Romney Told Becket Fund In 2008: ‘I’m Not An Enormously Religious Person’

The Becket Fund has filed the first legal challenge to the Obama administration’s regulations requiring insurers and employers to cover reproductive health care services — including contraception — without additional cost sharing. The group has extensive ties to the anti-gay industry and is supported by GOP presidential front runner Mitt Romney, who, incidentally has also attacked President Obama for waging a war against religion and allegedly undermining the conscience protections of religious organizations.

On May 8, 2008 — upon suspending his first campaign for the White House — Romney received the Fund’s prestigious Canterbury Medal for “Courage in the Defense of Religious Liberty” and delivered a speech titled, “Freedom Requires Religion.” He began his talk by joking about his Mormon faith and questioning his own religious convictions:

ROMNEY: I can tell you, I’m not an enormously religious person. I try to be a religious person and I’m a lot more religious by virtue of having married her, she keeps me on the straight and narrow. And any reward I get in regards to religious liberty is associated of her having taught me the power of faith in my life and the lives of my sons and daughters and law and grandchildren. […]

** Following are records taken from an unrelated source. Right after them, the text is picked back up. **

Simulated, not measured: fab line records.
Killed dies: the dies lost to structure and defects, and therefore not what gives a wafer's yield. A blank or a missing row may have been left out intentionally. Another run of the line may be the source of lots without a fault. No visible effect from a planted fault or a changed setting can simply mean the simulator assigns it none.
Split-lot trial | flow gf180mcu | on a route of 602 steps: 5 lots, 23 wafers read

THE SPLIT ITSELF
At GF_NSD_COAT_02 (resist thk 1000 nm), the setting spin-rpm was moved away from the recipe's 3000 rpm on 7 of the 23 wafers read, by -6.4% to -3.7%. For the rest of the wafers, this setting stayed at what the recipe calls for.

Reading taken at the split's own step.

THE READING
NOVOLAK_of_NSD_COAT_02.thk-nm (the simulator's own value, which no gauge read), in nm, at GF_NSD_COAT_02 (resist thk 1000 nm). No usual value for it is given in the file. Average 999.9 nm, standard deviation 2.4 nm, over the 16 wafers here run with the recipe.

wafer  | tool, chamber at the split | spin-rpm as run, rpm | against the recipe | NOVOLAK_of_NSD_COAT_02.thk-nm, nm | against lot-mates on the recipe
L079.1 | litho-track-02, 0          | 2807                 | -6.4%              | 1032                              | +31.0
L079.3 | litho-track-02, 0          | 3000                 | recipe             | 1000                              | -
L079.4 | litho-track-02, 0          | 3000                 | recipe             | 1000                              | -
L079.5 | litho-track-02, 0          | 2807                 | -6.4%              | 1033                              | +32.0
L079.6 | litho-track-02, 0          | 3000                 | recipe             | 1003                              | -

Mormonism says you can’t drink, you can’t smoke, you can’t have coffee and you can’t have sex outside of marriage and they tell us that that gives us a longer life. I don’t believe it. It just makes it feel like it’s a longer life.

Watch it:

The clip reveals the depths of Romney’s connection to the Fund — to which he subsequently donated at least $25,000 — its efforts to defend those who wish to discriminate against gays and lesbians and the questionable foundations that continue to fund it.


But his comments about his faith undermine his biographical details. Romney, after all, presents himself as a religious man who spent part of his youth in France as a missionary and served as a Mormon stake president for eight years. Since entering public life, Romney has stated that he still believes in and lives by Mormon doctrine. His wife Ann, meanwhile, was converted into Mormonism by George Romney.